Emacs, scripting and anything text oriented.

Golang Quirk: Number-strings starting with "0" are Octals

Kaushal Modi

Someone in the Golang team thought that it would be a good idea to consider all numbers (represented as strings) starting with “0” as Octals.. so “010” is actually 8.. Really?

This is a post in the “Golang Octals” series.

2018-04-23Follow-up: Golang Quirk: Number-strings starting with "0" are Octals
2018-04-18Golang Quirk: Number-strings starting with "0" are Octals

The aim of this post is to make a Golang quirk more of a common knowledge, with an ulterior motive to eventually get it fixed upstream, somehow..

Disclaimer: I don’t code in Go lang. So I could very well be wrong in saying problem with Golang vs problem with specifically strconv package.

From my perspective, I see strconv as an internal Go package that any (most of?) Go coder would use to do string → int conversions. If so, I don’t grasp the rationale behind why the strconv developers would make this strange decision.. strange because in normal languages like Python, int("010") returns 10.

Problem #

I learned about this issue for the first time from this Hugo Discourse thread. The synopsis is that someone is retrieving US city zip-codes from a Hugo front-matter variable, and then using some conditional logic based on the last 2 digits.

So the code was:

<!-- Value of .Params.cityZipCode is "75009" -->
{{ if (int (last 2 .Params.cityZipCode)) eq 1 }}er{{ else }}e{{ end }}

The logic is simple.. Get the last two characters of .Params.cityZipCode, which would be "09", convert that string to a number (int), and check if it is 1.

But of-course that didn’t work:

unable to cast “09” of type string to int

Cause #

Later, as I learn, that’s because of the ParseInt function from the strconv package. There it says (emphasis mine):

func ParseInt(s string, base int, bitSize int) (i int64, err error)

ParseInt interprets a string s in the given base (0, 2 to 36) and bit size (0 to 64) and returns the corresponding value i.

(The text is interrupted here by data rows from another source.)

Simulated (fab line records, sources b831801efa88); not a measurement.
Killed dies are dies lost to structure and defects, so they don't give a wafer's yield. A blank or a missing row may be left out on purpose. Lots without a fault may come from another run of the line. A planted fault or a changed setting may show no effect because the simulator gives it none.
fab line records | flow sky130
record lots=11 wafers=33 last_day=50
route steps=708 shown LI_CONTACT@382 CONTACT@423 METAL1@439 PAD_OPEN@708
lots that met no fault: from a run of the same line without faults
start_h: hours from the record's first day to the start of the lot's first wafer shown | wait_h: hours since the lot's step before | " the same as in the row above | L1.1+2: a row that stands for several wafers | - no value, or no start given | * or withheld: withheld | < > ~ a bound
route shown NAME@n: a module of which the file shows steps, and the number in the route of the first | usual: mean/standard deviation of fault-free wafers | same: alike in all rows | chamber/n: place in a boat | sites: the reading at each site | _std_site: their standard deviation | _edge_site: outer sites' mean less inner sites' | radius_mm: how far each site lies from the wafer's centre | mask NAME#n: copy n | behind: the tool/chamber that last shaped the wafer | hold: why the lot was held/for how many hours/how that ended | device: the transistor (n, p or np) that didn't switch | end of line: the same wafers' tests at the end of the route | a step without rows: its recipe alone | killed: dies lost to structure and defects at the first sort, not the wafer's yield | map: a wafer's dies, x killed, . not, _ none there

If base == 0, the base is implied by the string’s prefix: base 16 for "0x", base 8 for "0", and base 10 otherwise. For bases 1, below 0 or above 36 an error is returned.

    Again.. What was the Golang team thinking?!

Workaround #

This led me to update the int function documentation for Hugo with an ugly workaround:

{{ int ("00987" | strings.TrimLeft "0") }}

Resurgence #

This problem of number-strings beginning with “0” considered as octals resurfaced recently in Hugo issue #4628.

Though, the reported error did not make it evident that that was the problem:

INFO 2018/04/15 18:49:36 found taxonomies: map[string]string{"category":"categories", "manufacturerletter":"manufacturerletters", "manufacturer":"manufacturers", "featured":"featured", "tag":"tags"}
panic: interface conversion: interface {} is float64, not int

goroutine 50 [running]:

github.com/gohugoio/hugo/hugolib.(*Site).assembleTaxonomies(0xc4204ce2c0)
	/go/src/github.com/gohugoio/hugo/hugolib/site.go:1545 +0xee2

The issue reporter had 1500+ content files, and one or more of those files caused this uncaught exception (which is a separate issue, and is planned to be fixed in Hugo) to happen. So I had to spend quite some time doing “forensic debug”1 to understand what caused that “interface conversion: interface {} is float64, not int”.

Debug #

  • The exception was thrown at this line (highlighted below):

    for _, p := range s.Pages {
        vals := p.getParam(plural, !s.Info.preserveTaxonomyNames)
        weight := p.getParamToLower(plural + "_weight")
        if weight == nil {
            weight = 0
        }
        if vals != nil {
            if v, ok := vals.([]string); ok {
                for _, idx := range v {
                    x := WeightedPage{weight.(int), p}
    
  • So it was evident that one of the taxonomy weight (manufacturers_weight in this case) values wasn’t getting casted to int.

  • So I grepped for anything non-int in those values, like ., ,, e or E, but found nothing.

  • Then doing rg ':\s[0-9]{7,}(\.[0-9]+)*$' in the content files, I saw that there were 4 files that had oddly high weight values like 4611000, and wondered if that was somehow the problem. But that wasn’t it either.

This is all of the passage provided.